Is Google Notes Safe? (And Is Samsung Notes Any Better?)

By · · 5 min read

If you picked up an Android phone in the last few years, you probably have two notes apps already installed: Google Keep (sometimes called Google Notes) and Samsung Notes if you're on a Galaxy device. They're free, they're fast, and they sync across your devices without any setup.

But are they safe? That depends on what you mean by safe — and what you're trying to protect your notes from.

Full disclosure: I built Scrib, an encrypted offline notes app for Android. I have an obvious bias toward apps that keep data off servers entirely. I'll try to be fair anyway.

What "Safe" Actually Means

There are two different questions most people are asking when they search "is Google Notes safe":

Both questions matter. The answers are different for each app.

Google Notes (Google Keep)

Short answer: Your notes live on Google's servers. Google can read them. The content may be used to personalize your Google experience, including ads.
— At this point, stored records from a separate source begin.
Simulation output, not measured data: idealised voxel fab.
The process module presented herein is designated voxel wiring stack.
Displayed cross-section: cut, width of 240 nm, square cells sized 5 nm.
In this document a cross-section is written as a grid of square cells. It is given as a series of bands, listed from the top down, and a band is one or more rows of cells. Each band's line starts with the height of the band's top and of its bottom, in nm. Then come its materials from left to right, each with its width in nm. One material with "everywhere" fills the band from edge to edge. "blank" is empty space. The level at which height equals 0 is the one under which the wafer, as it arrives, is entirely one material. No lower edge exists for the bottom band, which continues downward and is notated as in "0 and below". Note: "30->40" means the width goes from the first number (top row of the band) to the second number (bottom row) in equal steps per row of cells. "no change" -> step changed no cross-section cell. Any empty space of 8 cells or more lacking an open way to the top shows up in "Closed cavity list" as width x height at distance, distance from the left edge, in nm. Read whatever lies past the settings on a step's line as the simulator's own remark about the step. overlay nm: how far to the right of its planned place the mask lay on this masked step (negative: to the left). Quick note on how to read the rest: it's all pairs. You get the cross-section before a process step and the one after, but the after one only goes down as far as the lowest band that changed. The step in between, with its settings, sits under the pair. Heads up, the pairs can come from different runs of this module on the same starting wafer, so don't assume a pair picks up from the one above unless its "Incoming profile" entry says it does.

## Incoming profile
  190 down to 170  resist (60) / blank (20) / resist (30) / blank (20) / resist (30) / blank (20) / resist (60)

Here's what the data actually shows:

None of this is necessarily surprising. Google Keep is a free service offered by one of the largest ad companies in the world. The product is convenient, reliable, and syncs beautifully across devices. The trade-off is that your data powers Google's business.

Samsung Notes

Short answer: Samsung Notes syncs to Samsung Cloud by default. Samsung Cloud is not end-to-end encrypted, meaning Samsung — and theoretically anyone with access to their systems — can read your note content.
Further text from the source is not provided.